My native language Dutch and also German have a somewhat similar system of honorifics. It is silly if you would only learn the top step of the system. Since the different honorific levels of pronouns come with different conjugations it is certainly useful to learn all of them. Think of reading novels or talking to children. I'm certain Indian children will feel odd when a foreigner adresses them with Aap.
I agree that people learning Hindi (or any language as a matter of fact) should learn all the various honorifics, it's an essential part of learning any language. What I don't agree on is the talking to children not using "Aap" part. Actually, from an Indian perspective, it's polite and not at all strange to use "aap" with kids. My mum uses "aap" while talking to the neighbourhood's kids and used to talk to me and my siblings when we were kids using "aap". With kids, I use "tum" or sometimes "aap" but every Indian is different. There's a billion of us, maybe I was raised uber-polite lol.
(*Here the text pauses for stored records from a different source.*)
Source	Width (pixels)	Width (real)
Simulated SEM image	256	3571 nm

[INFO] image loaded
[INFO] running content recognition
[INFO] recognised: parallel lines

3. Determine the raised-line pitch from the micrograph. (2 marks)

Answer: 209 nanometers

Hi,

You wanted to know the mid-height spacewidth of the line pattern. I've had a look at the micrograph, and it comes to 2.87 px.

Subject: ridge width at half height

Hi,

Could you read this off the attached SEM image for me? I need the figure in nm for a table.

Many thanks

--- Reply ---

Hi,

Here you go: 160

तु is the 2nd person most informal pronoun. Use it for kids, spouses(and I've also heard, used when addressing god). तुम is the medium level of informality Use it when address friends. Also the use of तुम vs. आप (the most formal second person pronoun) varies from city to city. Some use आप with the exact same people another city would use तुम.
Could someone help me with the proper sentence using आप?? Is this correct when speaking to a female: आप पानी पीती हैं When talking to a male: आप पानी पीता हैं
I know we need to learn all the different versions of तू तुम , आप . But I wish it was to taught more consistently and in more detail.